This was posted by kirk_florida13 in another thread. This is the only way I have to move it here.
Guys, can you help me in the puzzle white hats? I will show you the Puzzle
The Puzzle: Cannibals ambush a safari in the jungle and capture three men. The cannibals give the men a single chance to escape uneaten.
The captives are lined up in order of height, and are tied to stakes. The man in the rear can see the backs of his two friends, the man in the middle can see the back the man in front, and the man in front cannot see anyone. The cannibals show the men five hats. Three of the hats are black and two of the hats are white.
Blindfolds are then placed over each man's eyes and a hat is placed on each man's head. The two hats left over are hidden. The blindfolds are then removed and it is said to the men that if one of them can guess what color hat he is wearing they can all leave unharmed.
The man in the rear who can see both of his friends' hats but not his own says, "I don't know". The middle man who can see the hat of the man in front, but not his own says, "I don't know". The front man who cannot see ANYBODY'S hat says "I know!"

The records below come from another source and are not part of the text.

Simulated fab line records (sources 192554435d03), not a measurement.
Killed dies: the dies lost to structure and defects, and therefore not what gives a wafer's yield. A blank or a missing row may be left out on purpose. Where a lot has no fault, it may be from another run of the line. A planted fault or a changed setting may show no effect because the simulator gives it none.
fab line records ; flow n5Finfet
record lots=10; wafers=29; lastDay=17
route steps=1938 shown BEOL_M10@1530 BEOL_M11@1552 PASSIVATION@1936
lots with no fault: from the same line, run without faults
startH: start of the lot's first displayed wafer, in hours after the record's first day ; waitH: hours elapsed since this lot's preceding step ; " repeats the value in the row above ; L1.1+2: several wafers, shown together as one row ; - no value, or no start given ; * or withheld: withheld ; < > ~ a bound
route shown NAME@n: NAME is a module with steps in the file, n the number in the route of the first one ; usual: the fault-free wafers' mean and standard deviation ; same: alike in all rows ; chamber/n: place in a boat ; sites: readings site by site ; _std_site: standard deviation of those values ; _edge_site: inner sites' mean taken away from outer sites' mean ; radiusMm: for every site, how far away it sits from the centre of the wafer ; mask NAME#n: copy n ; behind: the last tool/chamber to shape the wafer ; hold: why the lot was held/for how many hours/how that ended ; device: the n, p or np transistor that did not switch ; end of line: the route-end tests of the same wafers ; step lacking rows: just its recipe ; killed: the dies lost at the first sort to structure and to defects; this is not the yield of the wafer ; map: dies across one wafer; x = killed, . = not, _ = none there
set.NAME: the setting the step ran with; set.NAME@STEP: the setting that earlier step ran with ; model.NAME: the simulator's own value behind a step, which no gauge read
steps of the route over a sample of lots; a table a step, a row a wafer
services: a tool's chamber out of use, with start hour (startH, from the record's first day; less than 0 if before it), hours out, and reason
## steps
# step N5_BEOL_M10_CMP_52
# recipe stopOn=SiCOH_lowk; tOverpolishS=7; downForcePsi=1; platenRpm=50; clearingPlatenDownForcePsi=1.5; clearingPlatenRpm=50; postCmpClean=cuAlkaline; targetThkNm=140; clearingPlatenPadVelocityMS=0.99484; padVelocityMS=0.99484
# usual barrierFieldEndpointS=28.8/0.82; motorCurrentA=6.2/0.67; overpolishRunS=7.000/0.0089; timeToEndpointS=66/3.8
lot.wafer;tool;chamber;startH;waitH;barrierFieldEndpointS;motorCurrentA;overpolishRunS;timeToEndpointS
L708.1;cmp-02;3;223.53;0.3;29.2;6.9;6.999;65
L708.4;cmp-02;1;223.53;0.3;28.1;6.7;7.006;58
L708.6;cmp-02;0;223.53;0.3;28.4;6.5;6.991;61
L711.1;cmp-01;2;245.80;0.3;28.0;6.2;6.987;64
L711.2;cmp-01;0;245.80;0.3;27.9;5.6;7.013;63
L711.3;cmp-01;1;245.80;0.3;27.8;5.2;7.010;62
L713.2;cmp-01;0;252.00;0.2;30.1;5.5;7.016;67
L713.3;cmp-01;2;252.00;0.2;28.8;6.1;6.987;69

How did he know the color of his hat and what color was it?
The man in front knew he was wearing a black hat because he knew the first man did not see two white hats and he knew that the second man did not see one white hat because if he saw a white hat, the second man would have known that his hat was black from hearing the first man's statement.
(I am really confused with the second man. Please help.)
In mathematics, you don't understand things. You just get used to them.
I agree with you regarding the satisfaction and importance of actually computing some numbers. I can't tell you how often I see time and money wasted because someone didn't bother to run the numbers.
Welcome to the forum.
You are not the first to ask about this puzzle. I seem to remember a thread about it some time in the last two years.
I think the point you are missing is that the puzzle statement implies that the men respond in that order. So the middle guy not only has his own eyes to give him a clue. He also knows that the back guy has said he cannot tell.
Let's suppose I'm the middle guy. The back guy has said he cannot tell. What does that tell me? Answer: back guy cannot see two white hats; because if he could see two whites, he would know for certain his own was black.(there are only a maximum of two whites) So back guy is saying "At least one hat in front of me is black"
So if I (in the middle) can see a white in front of me I know that my own hat must be black.
But the middle guy says he doesn't know his own hat so he must be seeing a black hat on the front guy.
The front guy can make the same deductions and come to the conclusion his hat is black.
Hope that helps,
You cannot teach a man anything; you can only help him find it within himself..........Galileo Galilei
Of course this is all assuming that the guys aren't freaked out and can figure out what's going on.
The back guy and middle guy might be unable to think under the pressure and so just say "I don't
know". But then at least one of them must guess, so they have at least a 50/50 chance! I'm
not sure I could think under those circumstances!
Writing "pretty" math (two dimensional) is easier to read and grasp than LaTex (one dimensional).
LaTex is like painting on many strips of paper and then stacking them to see what picture they make.